On the Radar
Distinguishing Liabilities From Equity
Entities raising capital must apply the highly complex, rules-based guidance in U.S. GAAP to determine whether the securities they issue are classified as liabilities, permanent equity, or temporary equity. To reach the proper accounting conclusion, they must consider the following key questions:
All entities are capitalized with debt or equity. The mix of debt and equity securities that comprise an entity’s capital structure, and an entity’s decision about the type of security to issue when raising capital, may depend on the stage of the entity’s life cycle, the cost of capital, the need to comply with regulatory capital requirements or debt covenants (e.g., capital or leverage ratios), and the financial reporting implications. For example, early-stage and smaller growth companies are often financed with preferred stock and warrants with complex and unusual features, whereas larger, more mature entities often have a mix of debt and equity securities with more plain-vanilla common stock capitalization.
Under U.S. GAAP, securities issued as part of an entity’s capital structure are classified within one of the following three categories on an entity’s balance sheet:
An instrument’s classification on the balance sheet will affect how returns on the instrument are reflected in an entity’s income statement. Returns on liability-classified instruments are reflected in net income (e.g., interest expense or mark-to-market adjustments), whereas returns on equity-classified instruments are generally reflected in equity, without affecting net income. However, dividends and remeasurement adjustments on equity securities that are classified as temporary equity may reduce an entity’s reported earnings per share (EPS).

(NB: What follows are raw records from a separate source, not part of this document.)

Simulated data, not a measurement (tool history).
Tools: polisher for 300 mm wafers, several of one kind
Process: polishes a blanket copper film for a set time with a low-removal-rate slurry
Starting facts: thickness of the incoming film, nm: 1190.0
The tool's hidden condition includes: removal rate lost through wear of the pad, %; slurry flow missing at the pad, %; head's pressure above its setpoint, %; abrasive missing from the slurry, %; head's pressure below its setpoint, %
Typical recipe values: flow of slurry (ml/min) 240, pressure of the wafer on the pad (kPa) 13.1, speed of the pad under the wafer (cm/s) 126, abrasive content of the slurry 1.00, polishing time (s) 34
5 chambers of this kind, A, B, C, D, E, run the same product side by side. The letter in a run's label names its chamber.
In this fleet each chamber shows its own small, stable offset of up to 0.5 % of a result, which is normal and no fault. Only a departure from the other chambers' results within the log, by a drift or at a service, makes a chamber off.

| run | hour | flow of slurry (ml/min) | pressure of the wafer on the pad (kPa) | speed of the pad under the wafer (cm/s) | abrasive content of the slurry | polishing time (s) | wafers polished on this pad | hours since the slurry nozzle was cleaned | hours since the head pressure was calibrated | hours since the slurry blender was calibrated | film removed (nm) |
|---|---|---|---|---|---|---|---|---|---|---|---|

In addition to the effect on net income and EPS, entities often seek to avoid classifying capital securities as liabilities or within temporary equity for other reasons, including:
The effect of the classification on the security’s credit rating and stock price.
Regulatory capital requirements.
Debt covenant requirements (e.g., leverage or capital ratios).
The SEC staff closely scrutinizes the balance sheet classification of capital securities to determine whether they have been appropriately categorized as liabilities, permanent equity, or temporary equity. This is evident in the staff’s comment letters on registrants’ filings and the number of restatements arising from inappropriate classification. Accordingly, entities are encouraged to consult with their professional advisers on the appropriate application of GAAP.
ASC 480 is the starting point for determining whether an instrument must be classified as a liability. SEC registrants and non-SEC registrants that elect to apply the SEC’s guidance on redeemable equity securities must also consider the classification within equity. The relevant accounting guidance has existed for a number of years without substantial recent changes. In addition, we are not aware of any plans of the FASB or SEC to significantly change the guidance in the near future.
Equity Versus Liability Treatment
Securities issued in the legal form of debt must be classified as liabilities. In addition, ASC 480 requires liability classification for three types of freestanding financial instruments that are not debt in legal form:
In evaluating whether an instrument must be classified as a liability under ASC 480, entities must consider three key questions:
ASC 480 applies to each freestanding financial instrument. In some cases, securities are issued on a stand-alone basis and it is readily apparent that there is only one unit of account. In other financing transactions, there are two or more components that individually represent separate units of accounting (e.g., preferred stock is issued with detachable warrants). When an entity enters into a financing transaction that includes items that can be legally detached and exercised separately, those items are separate freestanding financial instruments and ASC 480 must be applied to them individually.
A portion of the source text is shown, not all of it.